5.4 The DrizzlePac Package

drizzlepac is a Python package containing tasks that allow users to align HST images, combine them, and perform coordinate transformations on source positions.

astrodrizzle uses image WCS information to combine images. For the most part, this works well for images taken in the same orbit. Images in one visit over several orbits usually adequately aligned because the same guide star pair is used, but they should be carefully inspected to check for very small offsets due to guide star re-aquisition anomalies.
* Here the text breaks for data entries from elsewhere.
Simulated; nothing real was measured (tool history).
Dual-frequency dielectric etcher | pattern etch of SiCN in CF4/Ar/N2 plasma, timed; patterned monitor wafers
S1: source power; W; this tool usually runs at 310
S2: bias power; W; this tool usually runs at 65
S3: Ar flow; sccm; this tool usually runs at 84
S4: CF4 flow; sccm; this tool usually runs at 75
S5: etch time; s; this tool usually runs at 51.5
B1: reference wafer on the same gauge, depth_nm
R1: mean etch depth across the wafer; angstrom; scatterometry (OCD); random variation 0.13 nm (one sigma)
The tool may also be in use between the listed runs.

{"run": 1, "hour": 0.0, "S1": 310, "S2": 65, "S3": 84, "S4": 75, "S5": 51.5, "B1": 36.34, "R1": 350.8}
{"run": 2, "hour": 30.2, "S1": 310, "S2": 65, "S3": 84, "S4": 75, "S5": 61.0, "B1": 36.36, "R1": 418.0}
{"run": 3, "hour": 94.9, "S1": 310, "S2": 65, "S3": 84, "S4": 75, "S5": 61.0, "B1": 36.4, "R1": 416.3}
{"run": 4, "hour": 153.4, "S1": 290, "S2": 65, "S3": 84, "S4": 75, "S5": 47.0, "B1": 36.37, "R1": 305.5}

Images from different visits, however, cannot be aligned based on WCS alone because guide star catalog positions have uncertainties as high as 0.3 to 0.5 arcseconds. Therefore, the tweakreg task was developed to fine-tune the alignments, using point sources common to each image to determine x and y offsets, and rotations. Other tasks in drizzlepac complement astrodrizzle and tweakreg, providing functions that would be useful, such as coordinate transformations. All these tasks rely on the same distortion information required by astrodrizzle, and also depend on other tasks from the stwcs and fitsblender packages (described later) to perform many of their operations.

Detailed information is available in the Python help files and the Read the Docs page.

DrizzlePac Tasks

A brief description of the tasks in drizzlepac:

Detailed information on how to run these tasks are available in their respective help files. Tasks that handle coordinate transformations–pixtopix, pixtosky, skytopix–are relatively straightforward and won’t be covered in this document (please consult the help file).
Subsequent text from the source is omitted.